According to a new Gallup Survey, 2011 marks the third straight year that conservatives have outnumbered moderates, after more than a decade in which moderates mainly tied or outnumbered conservatives. The specific findings were these: 40 percent of Americans continue to describe their views as conservative, 35 percent as moderate, and 21 percent as liberal.
Some additional findings:
The percentage of Americans calling themselves “moderate” has gradually diminished in the U.S. since it was 43 percent in 1992.
The majority of Republicans say they are either very conservative or conservative, but the total proportion of conservatives grew 10 percentage points between 2002 and 2010, from 62 percent to 72 percent.
The percentage of Republicans who say they are moderates fell from 31 percent to 23 percent.
Relatively few Republicans say they are liberal — just 4 percent in 2011. Republicans’ ideology largely held at the 2010 levels in 2011.
As for Democrats, as recently as 2002, the solid plurality of Democrats were “moderate,” while smaller, but nearly equal, percentages called themselves “liberal” and “conservative.” From 2003 through 2007, however, the liberal share of the party grew to 38 percent, while the “moderate” and “conservative” percentages each diminished somewhat. As a result, from 2007 through 2011, the party has consisted of equal percentages of moderates and liberals, at about 38 percent to 40 percent, while about 20 percent have called themselves conservative. (The current figures are 39 percent liberal, 38 percent moderate, and 20 percent conservative.)

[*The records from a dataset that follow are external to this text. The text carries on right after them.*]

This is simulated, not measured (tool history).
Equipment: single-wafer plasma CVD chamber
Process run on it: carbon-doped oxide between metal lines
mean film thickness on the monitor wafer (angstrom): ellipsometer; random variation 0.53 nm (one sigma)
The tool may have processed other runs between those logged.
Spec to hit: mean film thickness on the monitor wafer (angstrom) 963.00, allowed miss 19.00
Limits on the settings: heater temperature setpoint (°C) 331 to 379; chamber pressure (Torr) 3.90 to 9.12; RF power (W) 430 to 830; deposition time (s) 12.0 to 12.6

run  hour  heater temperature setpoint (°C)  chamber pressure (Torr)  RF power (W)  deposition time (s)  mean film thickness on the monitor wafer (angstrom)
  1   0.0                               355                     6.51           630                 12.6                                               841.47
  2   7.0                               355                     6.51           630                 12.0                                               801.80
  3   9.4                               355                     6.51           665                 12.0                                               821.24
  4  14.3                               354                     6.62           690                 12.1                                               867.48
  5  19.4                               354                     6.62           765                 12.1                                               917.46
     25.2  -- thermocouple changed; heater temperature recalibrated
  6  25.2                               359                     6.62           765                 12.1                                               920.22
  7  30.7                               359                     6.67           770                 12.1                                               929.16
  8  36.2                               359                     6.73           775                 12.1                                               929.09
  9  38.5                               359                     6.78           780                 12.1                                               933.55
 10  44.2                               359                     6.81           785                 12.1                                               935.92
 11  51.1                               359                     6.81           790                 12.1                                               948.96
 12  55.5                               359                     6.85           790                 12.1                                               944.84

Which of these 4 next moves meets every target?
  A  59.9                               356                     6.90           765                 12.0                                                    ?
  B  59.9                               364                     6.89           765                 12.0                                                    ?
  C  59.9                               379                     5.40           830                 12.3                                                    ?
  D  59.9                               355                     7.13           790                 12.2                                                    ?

As for independents, who make up the largest political group in the country, they have been steadier ideologically than either major party group during the last decade. However, since 2008, the proportion describing themselves as moderate has declined slightly, from 46 percent to 41 percent, and the proportion who are conservative has increased slightly, from 30 percent to 35 percent.
Currently, the largest segment of independents (41 percent) describe their views as moderate, while significantly more identify as conservative than as liberal (35 percent vs. 20 percent).
The bottom line for Gallup? “In recent years, conservatives have become the single largest [ideological] group, consistently outnumbering moderates since 2009 and outnumbering liberals by 2-to-1.”
All of which underscores the fact that conservatism, during the age of Obama, remains the dominant ideology in America.
It turns out there’s nothing like a liberal president to help the standing of conservatism.